Norconex / committer-elasticsearch

Implementation of Norconex Committer for Elasticsearch.
https://opensource.norconex.com/committers/elasticsearch/
Apache License 2.0
11 stars 6 forks source link

fields into Elasticsearch #24

Closed jacksonp2008 closed 7 years ago

jacksonp2008 commented 7 years ago

Testing your products, so far crawler works and was much easier to follow than Nutch or Stormcrawler.

I am sending to elastic 5.6 and the data is there. However, I am a bit confused on the fields as I am not seeing what I had expected. I would like to see ALL available data fields sent to ES, and then I can pair back as needed.

In your example:

    <importer>
        <postParseHandlers>
          <!-- If your target repository does not support arbitrary fields,
               make sure you only keep the fields you need. -->
          <tagger class="com.norconex.importer.handler.tagger.impl.KeepOnlyTagger">
           <fields>title,keywords,description,document.reference</fields>
          </tagger>
        </postParseHandlers>
      </importer>

If I don't set it provides even less data in ES. How can I send all data fields the crawler finds? (or... how do I know what data fields are available to set this value?)

Also confused on sourceContentField & targetContentField. ie. what are the sourceContent fields to choose from? I really want to end up with a field in ES that has all the text from the page or document.

Thanks!

essiembre commented 7 years ago

About the importer: You can comment the whole KeepOnlyTagger block to get all fields it finds. Another approach to help find what fields are discovered before documents are committed is to use the DebugTagger.

About the Elasticsearch Committer: The sourceContentField is for you to overwrite which field from the document being committed holds the document "content". By default, it does not take a field, but rather the actual document content and for typical crawls, this is usually what you want and you can ignore this field.
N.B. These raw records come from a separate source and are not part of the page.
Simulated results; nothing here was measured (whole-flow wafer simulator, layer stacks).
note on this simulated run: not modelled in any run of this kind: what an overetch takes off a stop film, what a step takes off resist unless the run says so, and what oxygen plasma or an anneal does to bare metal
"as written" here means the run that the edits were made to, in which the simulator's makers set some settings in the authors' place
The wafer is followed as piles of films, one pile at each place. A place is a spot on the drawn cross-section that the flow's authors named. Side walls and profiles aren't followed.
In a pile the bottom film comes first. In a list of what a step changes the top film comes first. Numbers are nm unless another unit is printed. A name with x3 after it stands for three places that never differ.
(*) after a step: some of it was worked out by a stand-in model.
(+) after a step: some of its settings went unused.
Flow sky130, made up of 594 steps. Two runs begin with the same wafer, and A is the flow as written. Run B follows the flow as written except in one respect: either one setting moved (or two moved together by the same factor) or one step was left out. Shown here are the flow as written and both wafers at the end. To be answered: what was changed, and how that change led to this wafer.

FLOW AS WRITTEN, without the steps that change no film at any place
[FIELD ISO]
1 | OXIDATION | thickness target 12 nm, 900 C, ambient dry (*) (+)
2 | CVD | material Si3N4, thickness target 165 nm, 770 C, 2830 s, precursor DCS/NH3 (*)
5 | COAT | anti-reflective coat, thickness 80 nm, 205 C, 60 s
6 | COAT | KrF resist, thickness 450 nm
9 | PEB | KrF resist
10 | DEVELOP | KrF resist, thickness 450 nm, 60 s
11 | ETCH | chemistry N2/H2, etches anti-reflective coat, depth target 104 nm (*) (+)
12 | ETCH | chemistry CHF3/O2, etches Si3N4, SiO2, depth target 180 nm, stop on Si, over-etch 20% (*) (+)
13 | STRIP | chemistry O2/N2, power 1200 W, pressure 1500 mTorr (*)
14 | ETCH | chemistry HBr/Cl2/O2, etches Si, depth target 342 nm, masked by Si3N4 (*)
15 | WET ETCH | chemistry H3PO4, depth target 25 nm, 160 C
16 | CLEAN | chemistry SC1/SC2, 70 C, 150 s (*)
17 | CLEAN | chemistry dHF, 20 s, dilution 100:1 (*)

The targetContentField is related. That is in what Elasticsearch field the document content will be stored. Default it is "content".

Does that answer?

jacksonp2008 commented 7 years ago

Yes, in fact I am so pleased now that I understand how it works that I am going to use this for all my systems if I can work out the SSO. Thank-you Pascal for taking the time to respond!

essiembre commented 7 years ago

No problem! I am glad you like it. Hopefully, SSO will not be a big deal to add.